Lockheed Frigate Design to Use Proven Systems to Increase Affordability
Lockheed Martin plans to use proven components from existing ships when it sets out to compete for the Navy's upcoming frigate program. Doing so will make its offering more affordable, a company executive said March 15.
The frigate will be a follow-on vessel to the service’s littoral combat ship, which currently exists in two variants — the Freedom-class manufactured by Lockheed and the Independence-class built by Austal USA.
In a December memorandum Secretary of Defense Ashton Carter directed the Navy to reduce its combined procurement of littoral combat ships — and the more heavily-armed frigates to follow — from 52 to 40. The memo also called for a downselect to one variant of the vessel in fiscal year 2019. These changes were reflected in the president’s fiscal year 2017 budget request in February.

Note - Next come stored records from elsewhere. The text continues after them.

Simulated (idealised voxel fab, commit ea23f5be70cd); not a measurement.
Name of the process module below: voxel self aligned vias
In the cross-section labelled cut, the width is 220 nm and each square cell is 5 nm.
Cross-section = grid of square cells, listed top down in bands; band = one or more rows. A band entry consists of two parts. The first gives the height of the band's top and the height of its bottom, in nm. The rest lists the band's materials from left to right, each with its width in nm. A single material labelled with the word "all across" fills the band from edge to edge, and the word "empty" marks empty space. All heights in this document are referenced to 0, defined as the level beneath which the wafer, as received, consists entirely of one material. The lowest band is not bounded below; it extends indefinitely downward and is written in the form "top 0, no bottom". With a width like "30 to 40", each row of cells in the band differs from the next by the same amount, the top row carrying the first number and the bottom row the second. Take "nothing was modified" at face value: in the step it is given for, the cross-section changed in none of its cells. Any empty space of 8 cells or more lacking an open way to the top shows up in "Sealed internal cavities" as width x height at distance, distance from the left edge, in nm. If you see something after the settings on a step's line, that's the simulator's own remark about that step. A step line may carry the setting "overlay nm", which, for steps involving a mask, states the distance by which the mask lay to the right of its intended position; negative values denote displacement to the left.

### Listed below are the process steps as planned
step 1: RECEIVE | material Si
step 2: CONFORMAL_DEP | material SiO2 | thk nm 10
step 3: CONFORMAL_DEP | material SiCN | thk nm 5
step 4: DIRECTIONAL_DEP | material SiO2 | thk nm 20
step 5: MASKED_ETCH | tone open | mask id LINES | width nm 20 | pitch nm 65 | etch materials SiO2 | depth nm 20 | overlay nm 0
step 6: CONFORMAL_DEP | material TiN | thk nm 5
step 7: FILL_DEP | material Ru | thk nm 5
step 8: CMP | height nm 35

“We anticipate as we look forward, affordability is going to be a key requirement for this [the frigate] program,” said Neil King, capture executive for the fiscal year 2017/2018 littoral combat ships and frigate opportunity. King did not wish to comment directly on the downselect and future acquisition plans of the program, noting that would be “premature.”
“Right now we’re trying to understand the Navy’s schedule as it is today,” he said during a briefing at Lockheed’s 2016 Media Day. “We’re working through that acquisition strategy. It hasn’t been approved yet. Once that’s been approved we’ll get some additional insights into the associated schedule.”
For now the company is looking at perfecting its offering by focusing on ways in which it can reduce costs. As the Navy prepares to transition to the frigate, there is a focus on affordability, he said.
“There’s a fair amount of commonality – commonality with the LCS program and also commonality with the DDG-51,” he said.
From LCS, the frigate will derive longbow hellfire surface-to-surface missiles; the 57 mm Mk 110 gun; two 30 mm guns; the MQ-8 FireScout unmanned aerial system for reconnaissance and precision targeting; a variable depth sonar as part of its anti-submarine warfare package; and an upgraded 3D air search radar (TRS-4D). “We took advantage of a radar development program to integrate an active electronically scanned array into LCS, and this is going to be baselined on LCS 17 and going forward,” King said.
From the DDG-51 destroyer, the frigate design will utilize over-the-horizon surface-to-surface missiles and Nulka decoys, which are Australian designed and developed active missile decoys. The company is also adding an enhanced electronic warfare capability, derived from the destroyer platform. “This is an area that we’re focused on trying to leverage the Block 2 program from the DDG-51 and having a smaller version — they call it SEWIP [Surface Electronic Warfare Improvement Program] Lite — that provides a lot of flexibility and increased performance in the electronic warfare area.”
The frigate will also use systems common to both ships. It will have an Aegis-based combat management system (COMBATSS-21); SeaRAM air defense missiles; MH-60 helicopter with hellfire missiles and torpedoes; and multi-function towed array, SQQ-89 sonar processing and torpedo countermeasures as part of the vessel’s anti-submarine warfare package.
“As we look to our configuration for the frigate, it’s built upon the 118-meter design. We did increase the displacement just with this additional capability,” King said. “This ship had a lot of flexibility with the 180 metric tons [of additional space] so we’re taking advantage of that. We’re also taking advantage of [removing] certain systems that are no longer applicable,” he noted.
Older versions of the LCS had an overhead crane system for launch and recovery activities. “Going forward we don’t think that’s available so we’ll take that system off,” he said. “That will give us some additional weight and margins that we can apply to these capabilities that we’re going to be adding.”
In addition to commonality, the company believes that block buys will provide an opportunity for significant cost savings moving forward.
Ships 5 through 24 in the LCS program are being procured under a pair of 10-ship block buy contracts that were awarded to the two LCS builders in December 2010. “That block buy allowed us to establish a shipbuilding plan that spanned multiple years,” King said. The block buy enabled the company to maintain a workforce, achieve significant price reductions both from a material and labor standpoint and cut the average ship cost across the block buy to approximately $360 million, which is significantly below the $480 million fiscal year 2010 cost cap, he said.
King advocated this type of strategy for future procurement of LCS and frigate platforms. “We’re looking forward to having a similar type of approach from an acquisition in which we can leverage multi-years of procurement of these ships to maintain and keep the costs at a very affordable price to the U.S. Navy.”